To use a time associated with the record, use an expression that calls a field and resolves to a datetime value, such as ${record:value("/Timestamp")}.

Document IDs

When appropriate, you can specify an expression that defines the document ID. When you do not specify an expression, Elasticsearch generates IDs for each document.

When you configure the destination to perform create, update, or delete operations, you must define the document ID.

For example, to perform updates for documents with IDs based on the EmployeeID field, define the write operation as update and define the Document ID as follows: ${record:value('/EmployeeID')}.
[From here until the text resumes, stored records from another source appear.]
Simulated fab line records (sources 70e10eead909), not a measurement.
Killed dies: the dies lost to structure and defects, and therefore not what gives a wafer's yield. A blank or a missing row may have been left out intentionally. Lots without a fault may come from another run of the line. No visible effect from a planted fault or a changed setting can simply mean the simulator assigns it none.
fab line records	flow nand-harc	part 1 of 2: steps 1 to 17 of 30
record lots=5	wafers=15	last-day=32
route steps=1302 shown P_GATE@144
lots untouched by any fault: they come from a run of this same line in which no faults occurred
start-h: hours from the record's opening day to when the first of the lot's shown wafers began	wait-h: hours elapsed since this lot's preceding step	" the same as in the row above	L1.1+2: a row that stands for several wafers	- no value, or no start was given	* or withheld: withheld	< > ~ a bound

You can also optionally define a parent ID for each document to define a parent/child relationship between documents in the same index.

Define the CRUD Operation

The Elasticsearch destination can create, update, delete, or index data. The destination writes the records based on the CRUD operation defined in a CRUD operation header attribute or in operation-related stage properties.

You define the CRUD operation in the following ways:

CRUD record header attribute

You can define the CRUD operation in a CRUD operation record header attribute. The destination looks for the CRUD operation to use in the sdc.operation.type record header attribute.

The attribute can contain one of the following numeric values:

1 for CREATE, the equivalent of INSERT
2 for DELETE
3 for UPDATE
4 for INDEX, the equivalent of UPSERT
8 for UPDATE with doc_as_upsert, the equivalent of MERGE

If your pipeline includes a CRUD-enabled origin that processes changed data, the destination simply reads the operation type from the sdc.operation.type header attribute that the origin generates. If your pipeline uses a non-CDC origin, you can use the Expression Evaluator or a scripting processor to define the record header attribute. For more information about Data Collector changed data processing and a list of CDC-enabled origins, see Processing Changed Data.

Operation stage properties

You define a default operation in the destination properties. The destination uses the default operation when the sdc.operation.type record header attribute is not set.

You can also define how to handle records with unsupported operations defined in the sdc.operation.type header attribute. The destination can discard them, send them to error, or use the default operation.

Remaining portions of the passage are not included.